Dplyr

Dplyr is a grammar of data manipulation, providing a consistent set of verbs that help you solve the most common data manipulation challenges.

Installation

install.packages(“dplyr”)

Command Usage

Pipe command similar to python and other languages in R is represented as:

%>%

See an example:

gapminder %>% filter(year == 1957) %>% group_by(continent)

The command above first applies filter operation to the dataset and on that output groups by continent.

General Commands

  • Filter

    Select a subset of whole dataframe.

    filter( column_name == value ) filter(item %in% c(list_of_items) ) filter(col_1 = val_1, col_1 == val_2 and so on)

    This command will be written following the pipe sign in R. The second example is used to filter multiple possible OR conditions. The conditions matching AND can either be passed separated by commas or by & sign.

    • Filter NA columns

      filter(is.na(col_name))

      This is used to get those having NA column values.

  • Arrange

    Sort rows of dataframe based on certain column value.

    arrange(column_name) arrange(desc(column_name))

    The sorting order is ascending by default. To sort based on descending order, desc keyword is used just before the column name to sort by as shown in the above example. This command will also be written following the pipe sign in R.

  • Mutate

    Any addition or changing of columns from original dataframe is done by using mutate.

    mutate(pop = pop / 10000) mutate(popNew = pop / 10000)

    The mutate changes the existing column if existing column is passed to the left of assignment. Else it creates a new column based on that name. Here, the first command changes the pop column and second command creates a new column called popNew.

    This command will also be written following the pipe sign in R.

  • Summarize

    This is used to create summary of certain columns based on the groupings from the original dataframe. This returns just the summary of dataframe.

    min() max() mean() median() sum()

    The above mentioned are some general expressions used with summarize operation.

    For actual use of summarize:

    group_by(continent) %>% summarize(medianPop = median(pop))

    If we group by continent first and then make a summary; We get output in the form:

    Continent MedianPop
    Asia 300000000
    Africa 200000000
  • Select

    This is used to select a part of subtable when you don’t want information that is through all the columns of the given dataframe.

    dataframe %>% select(column_1, column_2, …)

    • Advanced commands with select

      • Range of Columns

        select(col_name_1:col_name_N)

        This command selects columns from 1 to N. In general cases, we have similar information related columns together and this is helpful in selecting only those columns without specifying name for each one of them.

      • Contains

        Here contains is used to select columns based on some strings that appear.

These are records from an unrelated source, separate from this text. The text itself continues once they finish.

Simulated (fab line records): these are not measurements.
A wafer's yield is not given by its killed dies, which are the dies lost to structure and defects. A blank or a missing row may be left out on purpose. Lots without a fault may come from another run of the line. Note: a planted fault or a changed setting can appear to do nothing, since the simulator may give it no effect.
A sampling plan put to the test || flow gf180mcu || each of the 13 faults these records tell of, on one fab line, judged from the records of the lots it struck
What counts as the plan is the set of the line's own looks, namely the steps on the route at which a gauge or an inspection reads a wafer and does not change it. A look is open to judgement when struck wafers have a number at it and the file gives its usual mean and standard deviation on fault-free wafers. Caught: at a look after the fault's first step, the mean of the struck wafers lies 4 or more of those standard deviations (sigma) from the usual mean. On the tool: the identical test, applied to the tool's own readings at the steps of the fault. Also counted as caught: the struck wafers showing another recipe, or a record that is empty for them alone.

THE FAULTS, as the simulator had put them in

        select(col1, contains(“string”))

      • Starts With

        select(starts_with(“str”))

      • Ends With

        select(ends_with=“str”)

      • Last column

        Selects the last column of the dataframe.

        select(last_col)

      • Rename columns

        We can change the column name directly using select.

        select(col_1, col_2 , new_col_3_name = col3_name)

      • Help for these commands

        ?select_helpers

    • Removing column by column names

      select(-col_name1, -col_name2)

      Here minus sign is used to remove a column from some result. In many cases when we are filtering information, we may not want that table in final output as same values have no significance.

  • Group By

    Often times we want to group similar columns by some higher level of information to observe an analysis from a different perspective. e.g. We may have population of each district and often want to see the trend of zones as well. So, we might group districts by zone and observe them.

    dataframe %>% group_by(column_name, second_col_name_if_needed, and so on)

    Take care of ordering when using group by to group data by certain columns.

  • Count( sort=TRUE, wt=some_column)

    The specific variables can be counted from the dataset using this verb. The additional parameter can be used to sort results based on count directly from this verb. The weight variable can be used for sorting based on some value.

  • Top N

    Used together with group. For each group, returns specific number of results. Mostly used when plotting into graphs the extremes for each cases.

    top_n(NUMBER, column_name) top_n(5, population)

  • Ungroup

    After grouping, ungroup data to make more different kinds of summaries about data. You often will do some grouping and find certain values, then ungroup and perform over it like a new dataset to work with in the first place.

    ungroup()

  • Rename

    This is used to rename columns in case you want to change them.

    dataframe %>% rename(new_name = original_name)

  • Transmute :ATTACH:

     ID: 79a32bed-83e8-4a32-a627-68d353fc970d
    

    This command not just selects but transforms the column when selecting as well.

    Comparison of four different commands:

  • Window functions

    • Lag function

      mutate(difference, column - lag(column))

      Here lag(column) gets a lagged column values useful for comparing consecutive rows in our dataset.

Join Commands

  • Inner Join

    inner_join(table_name, by=c(“col_name_in_1st_table” = “col_name_in_2nd_table”, suffix=c(“new_name_for_col1”, “new_name_for_col2”, so on.))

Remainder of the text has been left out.